Last Week’s Gaming

Taking Immortal Lords for a Wild Ride in a Dungeon in Istanbul with Draftosaurus

So I went on a bit of a digital bender last week. It’s a combination of trying to keep my tired brain entertained and research on playing on stream.

Well, that’s how it started. I also started playing a couple of digital games I have had to clear that backlog a little. There was also a temptation to buy some expansions I have been putting off. Luckily I remembered the Steam sales ended, so my wallet dodged that bullet!

Alpal was keen to show us a new game, and that game was Draftosaurus. We only played quickly, but it is a great little game.

Nothing quick or fancy, but it takes a fun drafting element with worker placement flavour to help you score.

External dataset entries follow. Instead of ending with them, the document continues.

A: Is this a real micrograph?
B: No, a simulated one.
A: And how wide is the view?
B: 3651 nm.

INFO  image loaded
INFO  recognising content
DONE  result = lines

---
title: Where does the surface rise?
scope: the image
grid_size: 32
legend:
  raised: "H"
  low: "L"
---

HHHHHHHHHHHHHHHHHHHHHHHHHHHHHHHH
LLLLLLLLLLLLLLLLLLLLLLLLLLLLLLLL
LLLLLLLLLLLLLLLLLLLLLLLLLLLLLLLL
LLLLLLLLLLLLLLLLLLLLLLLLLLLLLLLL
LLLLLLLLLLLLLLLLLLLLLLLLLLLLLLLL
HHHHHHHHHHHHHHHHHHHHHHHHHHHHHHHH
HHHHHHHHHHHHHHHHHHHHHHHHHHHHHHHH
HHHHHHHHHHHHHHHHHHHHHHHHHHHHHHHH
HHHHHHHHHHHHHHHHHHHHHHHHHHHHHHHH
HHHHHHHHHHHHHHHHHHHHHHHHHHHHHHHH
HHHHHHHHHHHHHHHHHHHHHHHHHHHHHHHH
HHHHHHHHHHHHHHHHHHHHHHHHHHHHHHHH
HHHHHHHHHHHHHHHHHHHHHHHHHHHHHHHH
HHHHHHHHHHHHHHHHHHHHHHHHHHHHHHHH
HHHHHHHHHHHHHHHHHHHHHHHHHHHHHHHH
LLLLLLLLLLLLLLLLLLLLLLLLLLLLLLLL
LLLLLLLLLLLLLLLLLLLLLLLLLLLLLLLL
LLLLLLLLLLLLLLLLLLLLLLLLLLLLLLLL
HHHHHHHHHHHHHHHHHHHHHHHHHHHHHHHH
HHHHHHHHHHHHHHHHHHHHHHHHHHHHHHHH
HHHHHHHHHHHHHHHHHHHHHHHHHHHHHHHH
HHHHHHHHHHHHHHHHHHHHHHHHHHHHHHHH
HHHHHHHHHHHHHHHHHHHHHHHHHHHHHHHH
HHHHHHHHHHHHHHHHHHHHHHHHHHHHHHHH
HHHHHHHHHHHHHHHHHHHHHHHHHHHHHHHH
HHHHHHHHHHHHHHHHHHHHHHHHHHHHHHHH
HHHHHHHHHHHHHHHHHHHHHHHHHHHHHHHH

I am not going to talk about the game too much today, as we will be giving it a much more thorough play in the near future.

Last Weeks Gaming - Draftosaurus Gameplay
Simple but well made components coupled with simple gameplay makes for a winner

Downforce is such a great game. The expansions are making it better and better for more players with each release.

I finally got the retail Wild Ride expansion last week, and of course, had to give it a go. The three of us jumped straight into a game with a quick rule refresh.

The Aloha Sands map adds ramps to F1 racing. These allow you to quickly traverse the map if you have enough speed and allows you to set up some great blocking as well.

The jumps make for interesting gameplay options. You can move far, or jam up opponents so effectively.

The Savanna Stretch map adds animals to the track. The animals create obstacles but are moved when the leader passes a certain mark.

This means that the person coming first clears the path for people behind them. This leads to an interesting game that changes any prior strategies you may have developed.

Initially the animals block racers, but once cleared create small shortcuts for players

There is one big niggle with Wild Ride. The version I was finally able to get was published by Iello rather than Restoration Games. Not a big deal on its own, but the power cards have a different back and the board is Iello branded.

It’s a slight gripe, but still, I wish I could get the same visual style as the original expansions. I will expand on this in a review soon. If you would like to know all of my thoughts on the base game, check out my review here.

One Deck Dungeon – Steam (PC)

I played a lot of One Deck Dungeon on Steam there for a while. I completely filled out my campaign stats for my Rogue and played with the idea of maxing out my other characters.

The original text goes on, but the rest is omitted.